Department of Computer Science
CPSC 538D: Verification of Mixed Hardware-Software Systems (96W)


Project 1:

Due February 5. Please email me your completed program and a brief description of your results on the ISCAS 85 benchmarks.

OK, here it is. Your task is to write a combinational circuit comparison program. The program will take the names of two input files containing circuits and will print whether or not the circuits are functionally equivalent. If they are not, the program should print an input vector that distinguishes the two circuits.

To give you interesting data to work with, I'm providing a copy of the ISCAS 85 benchmarks. This is an industry-standard set of combinational benchmarks. The benchmarks have names like "c1908". You are to use your program to compare the version of the circuit in the DATA subdirectory (e.g. "c1908.isc") with a logic-optimized version of the same circuit in the NONREDUN subdirectory (e.g. "c1908nr.isc"). These circuits are supposed to be the same. Note, however, that in the past there were bugs in the benchmark set -- circuits that were supposed to be the same were actually different. You can see if your program can catch these mistakes by comparing against the old versions in the NONREDUN subdirectory (e.g. "c1908nr_old.isc"). Given that there were bugs in the benchmark suite before, there may still be bugs, and maybe your program can find them!
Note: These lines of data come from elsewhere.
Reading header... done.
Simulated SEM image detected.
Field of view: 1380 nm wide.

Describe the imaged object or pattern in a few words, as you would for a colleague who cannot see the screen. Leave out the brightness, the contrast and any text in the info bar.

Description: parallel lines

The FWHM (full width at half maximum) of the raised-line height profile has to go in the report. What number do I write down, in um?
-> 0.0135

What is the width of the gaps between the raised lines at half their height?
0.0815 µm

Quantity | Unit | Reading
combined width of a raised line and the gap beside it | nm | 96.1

Please note that a direct BDD approach is unlikely to work on the larger circuits (e.g. c6288). I am only requiring you to do the direct BDD approach, but you can try more interesting approaches if you wish. In any case, please be considerate of other users on the machine, as BDDs can get VERY big, VERY quickly.

To make your task easier, I am providing a BDD package with associated memory management package, as well as skeleton code that reads ISCAS 85 files and builds up a circuit data structure in memory. Feel free to use or modify as much of this code as you wish. It took me almost exactly one hour to write a minimal solution to this project starting from the skeleton code I'm providing you. I expect it will take you longer than an hour, as you'll need to familiarize yourself with my code and the BDD package.

It may be faster to copy the files directly from /faculty1/ajh/World/courses/cpsc538d. If you want to install the memory and BDD packages yourself on a different machine, look for the file "dist.tar" in my directories /faculty1/ajh/memlib and /faculty1/ajh/bddlib.